问题
I'm trying to user Solr with Nutch on a Windows Machine and I'm getting the following error:
Exception in thread "main" java.io.IOException: Failed to set permissions of path: c:\temp\mapred\staging\admin-1654213299\.staging to 0700
From a lot of threads I learned, that hadoop wich seems to be used by nutch does some chmod magic that will work on unix machines, but not on windows.
This problem exists for more than a year now. I found one thread, where the code line is shown and a fix proposed. Am I really them only one who has this problem? Are all others creating a custom build in order to run nutch on windows? Or is there some option to disable the hadoop stuff or another solution? Maybe another crawler than nutch?
Thanks a lot. Boris
Here's the stack trace of what I'm doing....
admin@WIN-G1BPD00JH42 /cygdrive/c/solr/apache-nutch-1.6
$ bin/nutch crawl urls -dir crawl -depth 3 -topN 5 -solr http://localhost:8080/solr-4.1.0
cygpath: can't convert empty path
crawl started in: crawl
rootUrlDir = urls
threads = 10
depth = 3
solrUrl=http://localhost:8080/solr-4.1.0
topN = 5
Injector: starting at 2013-03-03 17:43:15
Injector: crawlDb: crawl/crawldb
Injector: urlDir: urls
Injector: Converting injected urls to crawl db entries.
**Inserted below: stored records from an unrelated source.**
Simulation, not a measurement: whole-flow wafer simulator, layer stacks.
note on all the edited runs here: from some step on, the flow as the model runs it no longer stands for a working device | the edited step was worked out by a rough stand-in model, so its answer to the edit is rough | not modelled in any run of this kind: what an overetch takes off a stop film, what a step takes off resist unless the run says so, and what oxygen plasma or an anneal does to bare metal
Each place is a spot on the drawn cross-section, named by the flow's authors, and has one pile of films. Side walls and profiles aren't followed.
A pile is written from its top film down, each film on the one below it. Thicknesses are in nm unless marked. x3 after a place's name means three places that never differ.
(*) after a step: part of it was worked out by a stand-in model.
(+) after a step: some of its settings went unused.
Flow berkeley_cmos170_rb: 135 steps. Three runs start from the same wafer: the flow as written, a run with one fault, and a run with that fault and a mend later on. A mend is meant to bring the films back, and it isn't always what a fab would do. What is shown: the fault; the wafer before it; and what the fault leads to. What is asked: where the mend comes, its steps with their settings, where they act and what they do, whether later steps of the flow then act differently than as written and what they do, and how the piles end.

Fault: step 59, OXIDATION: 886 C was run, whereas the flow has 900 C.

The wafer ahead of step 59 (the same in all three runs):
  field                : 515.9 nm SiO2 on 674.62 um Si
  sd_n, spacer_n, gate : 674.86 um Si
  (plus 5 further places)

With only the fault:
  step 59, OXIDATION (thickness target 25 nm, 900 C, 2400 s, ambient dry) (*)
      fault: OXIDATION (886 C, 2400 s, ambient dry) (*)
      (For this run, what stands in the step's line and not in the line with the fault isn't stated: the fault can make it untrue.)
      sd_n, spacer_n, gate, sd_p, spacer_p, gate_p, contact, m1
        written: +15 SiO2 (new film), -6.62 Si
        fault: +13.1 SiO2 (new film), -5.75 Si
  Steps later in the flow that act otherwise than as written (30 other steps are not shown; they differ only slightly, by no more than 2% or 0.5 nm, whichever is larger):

Exception in thread "main" java.io.IOException: Failed to set permissions of path: c:\temp\mapred\staging\admin-1654213299\.staging to 0700
at org.apache.hadoop.fs.FileUtil.checkReturnValue(FileUtil.java:689)
at org.apache.hadoop.fs.FileUtil.setPermission(FileUtil.java:662)
at org.apache.hadoop.fs.RawLocalFileSystem.setPermission(RawLocalFileSystem.java:509)
at org.apache.hadoop.fs.RawLocalFileSystem.mkdirs(RawLocalFileSystem.java:344)
at org.apache.hadoop.fs.FilterFileSystem.mkdirs(FilterFileSystem.java:189)
at org.apache.hadoop.mapreduce.JobSubmissionFiles.getStagingDir(JobSubmissionFiles.java:116)
at org.apache.hadoop.mapred.JobClient$2.run(JobClient.java:856)
at org.apache.hadoop.mapred.JobClient$2.run(JobClient.java:850)
at java.security.AccessController.doPrivileged(Native Method)
at javax.security.auth.Subject.doAs(Unknown Source)
at org.apache.hadoop.security.UserGroupInformation.doAs(UserGroupInformation.java:1121)
at org.apache.hadoop.mapred.JobClient.submitJobInternal(JobClient.java:850)
at org.apache.hadoop.mapred.JobClient.submitJob(JobClient.java:824)
at org.apache.hadoop.mapred.JobClient.runJob(JobClient.java:1261)
at org.apache.nutch.crawl.Injector.inject(Injector.java:281)
at org.apache.nutch.crawl.Crawl.run(Crawl.java:127)
at org.apache.hadoop.util.ToolRunner.run(ToolRunner.java:65)
at org.apache.nutch.crawl.Crawl.main(Crawl.java:55)
回答1:
It took me a while to get this working but here's the solution which works on nutch 1.7.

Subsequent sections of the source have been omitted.